Picture this scenario - client purchased a home nearly two years ago with 100% financing and a 2/28 adjustable rate mortgage, expecting to refinance into a fixed rate before the first adjustment period.  Fast forward a year and some change, and the market TANKS, so now he's upside down by $70K and the refinance he had planned to do is completely out of the question.  Yet, he is living on a bit of a tight rope, and when his rate adjusts, there is no way he's going to be able to afford the additional $300/month that will be required.

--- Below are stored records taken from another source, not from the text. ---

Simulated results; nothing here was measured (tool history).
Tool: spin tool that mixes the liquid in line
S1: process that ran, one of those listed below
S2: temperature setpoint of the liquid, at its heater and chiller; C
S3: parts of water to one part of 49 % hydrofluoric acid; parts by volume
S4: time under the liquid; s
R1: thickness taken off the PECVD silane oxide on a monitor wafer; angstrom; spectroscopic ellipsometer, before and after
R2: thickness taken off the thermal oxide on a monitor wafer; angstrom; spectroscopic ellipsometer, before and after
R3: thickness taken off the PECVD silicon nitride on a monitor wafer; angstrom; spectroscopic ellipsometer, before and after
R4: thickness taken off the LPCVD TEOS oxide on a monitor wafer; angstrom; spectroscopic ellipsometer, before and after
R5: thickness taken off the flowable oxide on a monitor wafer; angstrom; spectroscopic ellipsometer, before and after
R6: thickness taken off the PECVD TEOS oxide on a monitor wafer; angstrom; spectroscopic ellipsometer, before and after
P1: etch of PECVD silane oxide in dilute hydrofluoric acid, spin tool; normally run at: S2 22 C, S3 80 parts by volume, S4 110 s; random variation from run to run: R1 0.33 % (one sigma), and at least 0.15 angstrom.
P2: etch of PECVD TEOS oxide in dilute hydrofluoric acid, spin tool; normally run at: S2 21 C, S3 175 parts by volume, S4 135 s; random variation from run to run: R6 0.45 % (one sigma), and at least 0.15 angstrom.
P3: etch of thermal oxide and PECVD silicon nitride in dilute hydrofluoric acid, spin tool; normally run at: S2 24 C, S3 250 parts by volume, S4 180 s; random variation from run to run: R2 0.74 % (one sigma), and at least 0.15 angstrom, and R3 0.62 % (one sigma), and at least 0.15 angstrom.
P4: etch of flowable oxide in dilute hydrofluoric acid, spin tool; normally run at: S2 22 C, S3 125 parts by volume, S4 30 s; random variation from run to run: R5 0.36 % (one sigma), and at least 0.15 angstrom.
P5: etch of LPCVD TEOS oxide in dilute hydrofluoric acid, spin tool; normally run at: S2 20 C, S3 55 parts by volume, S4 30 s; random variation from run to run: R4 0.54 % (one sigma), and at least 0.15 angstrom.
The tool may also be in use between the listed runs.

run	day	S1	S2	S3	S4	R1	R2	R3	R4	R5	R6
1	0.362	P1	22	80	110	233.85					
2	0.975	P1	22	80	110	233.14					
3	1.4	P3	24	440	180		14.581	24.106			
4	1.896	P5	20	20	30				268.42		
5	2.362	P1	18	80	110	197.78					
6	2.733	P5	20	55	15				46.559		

This is my client's situation.

Solution -- which, by the way, seems almost too good to be true -- the short refinance or "short refi". The short refi basically contains two components, the first of which is the negotiation of a "short payoff" with the original lender.  Basically, in a process similar to that of a short sale, the lender and consumer avoid the burden and expense of foreclosure, because the lender forgives a portion of the existing debt and agrees to accept a "short" payoff of what remains.  The second part of the short refi, then, is the borrower's ability to qualify for a new loan (based on a percentage of the home's CURRENT appraised value), to pay off the original bank.  The killer part, in this situation (as opposed to in a short sale), is that the consumer gets to remain in the home and move forward with a positive equity position and a more affordable monthly payment.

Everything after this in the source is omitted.